Emma: ‘I have the day off work and the children are at school so I finally have
the chance to run with Steve; it is lovely to get up Carrock Fell and I am
encouraged to see how well Steve is running once he gets warmed up. Maybe there
is a chance he can complete it now. I would love to run further, but I have a
long shopping list of things to buy including Torq gels (about all he is eating
whilst running now), cream and dressings for his feet. I also have a heap of
sweaty running clothes to wash and food to cook.’
It is really nice that Emma has time to join
me up Carrock Fell. She has been incredibly busy sorting out everything, so the
fact she has managed to get an hour and a half on the fells with me is great.
It also gives her a chance to see me when I am going well and happy out on the
fells rather than at the support points when I am at my worst.
As
we go along this section it begins to dawn on me how many people are interested
in my progress. I was expecting some interest amongst the fell-running
community, but the interest is much wider than I ever imagined and growing
rapidly. The mixture of the trackers, the regular blogs, television and social
media mean that thousands of people are now really excited about my progress.

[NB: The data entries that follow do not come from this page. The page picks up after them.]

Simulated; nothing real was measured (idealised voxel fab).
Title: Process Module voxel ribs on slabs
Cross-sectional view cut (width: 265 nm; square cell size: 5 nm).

As well as people watching my progress from their computer screens, they are
also coming out to see me. So when we arrive on High Pike someone comes up and
gives a generous donation. Then some fell runners who I recognise but do not
know turn up. These are Paul Dobson, Andrew Martindale, and Paul and Chris
Wilson, and they run with us for a couple of hours. From the top of Brae Fell I
can see the next top, Longlands Fell, and there is a massive flag on top. It
seems a bit strange and we all wonder why someone would have done that. When we
get there we find that it has been put up for me by Jeff Ford, who lives
locally and is chair of the Mountain Heritage Trust. I had never met Jeff
before, but like so many other people he had been following my progress and
came out to give me some support.
Having a five-minute power nap on the summit of Great Cockup on day 6. |
My
afternoon dip happens as we approach Great Cockup. I suddenly come over
extremely sleepy; I am walking along barely able to keep my eyes open. The guys
try pouring water over my head and talking to me but it is no use. I need to
sleep. So, on the top of Great Cockup I decide I have to have a power nap. I
lie down with a rucksack as a pillow and close my eyes. Meanwhile Jim Mann
decides to fill in the time by running around with the tracker so it will make
a picture on the OS map that thousands of people are following on the Open
Tracking website. After five minutes I suddenly get up and start moving again –
unfortunately Jim does not have time to finish his picture. I feel slightly
less sleepy but for the next hour I am still really struggling to stay awake. I
feel like I am midway between being awake and asleep.
The
descent off Little Calva to the track above Whitewater Dash is heathery without
any real path. I place my foot badly on many occasions and let out a little
scream as the shoes press on my blister. I am desperate to get through this
descent but I am even more worried about the descent from Ullock Pike at the
end of this section, which is even rougher with taller heather and no path at
all. It is good to finally reach the track and see the support team of Jon
Bardgett and Mel and Kate Culleton-Wright. I have food, drink and more foot
treatment and another little doze.
The
big climb up Skiddaw goes well and at the summit there are more people looking
out for me, together with Al Lee and Rob Jarman doing some filming. After all
the difficulties of the first two days it is great that Al and Rob have finally
caught up with me when the tops of the fells are clear of cloud. After Skiddaw
there is a long out-and-back to Lonscale Fell and as we approach this top Andy
Blackett turns up with some ice creams. He has carried them up from Keswick in
an ice bag – a really nice surprise. The ice cream goes down very well on such
a nice warm afternoon, although with my lack of coordination a lot of it ends
up on my face.
As
we approach Ullock Pike I have a discussion with Scoffer, who has turned up
after work, and Corny about the route down that I am dreading. We decide it
will be better to go back over Long Side, contour round Carl Side and then down
the path, which is a bit longer than my planned route but avoids the knee-deep
heather. I can run the descent, so it’s a good route. There are even more
people on the top of Dodd, the last top in this section. I was planning on
taking the north-west ridge off Dodd but again we make a sensible decision and
decide to take the longer route which goes along a good track. I descend well
running at nine-minute-mile pace according to Bill Williamson’s GPS.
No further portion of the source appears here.